The move had been expected after the Home Office used its powers to extend the use of the site until 2026 in August amid concerns that migrants would be left homeless when the temporary licence to use the site as asylum accommodation ran out in September.

The department has now started a three-week consultation on the continued use of the site as it expands the number of sites in the area to use for migrant accommodation.

It said last month that a second military base in Kent would be used as a “processing site” to hold migrants for up to five days while security and identity checks are completed.

Napier was used to temporarily house some of the more than 28,000 people who travelled to the UK in 2021 in small boats, three times the number in the previous record year in 2020.

The site has been fierce criticised by campaigners since it opened as a temporary home to up to 350 people in September 2020. Conditions were condemned as filthy by an independent watchdog.

A group of MPs and peers last month called on the Home Office to stop housing asylum seekers in military barracks as it was “not only inappropriate, but downright harmful”.

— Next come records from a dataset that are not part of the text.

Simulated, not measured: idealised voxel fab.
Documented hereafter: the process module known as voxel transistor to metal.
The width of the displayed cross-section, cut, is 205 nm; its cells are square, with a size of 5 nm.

The all-party parliamentary group on immigration detention’s report said such sites, with prison-like conditions, make them “fundamentally unsuitable” as asylum accommodation and could be “highly re-traumatising” for victims of torture and trafficking.

The Home Office said improvements would be made to the site with its continuing use. Migrants stay there for up to 90 days and are free to come and go while they go through the asylum process.

The site is scheduled to be handed over to developers in 2026 as part of a plans for nearly 1,000 new homes.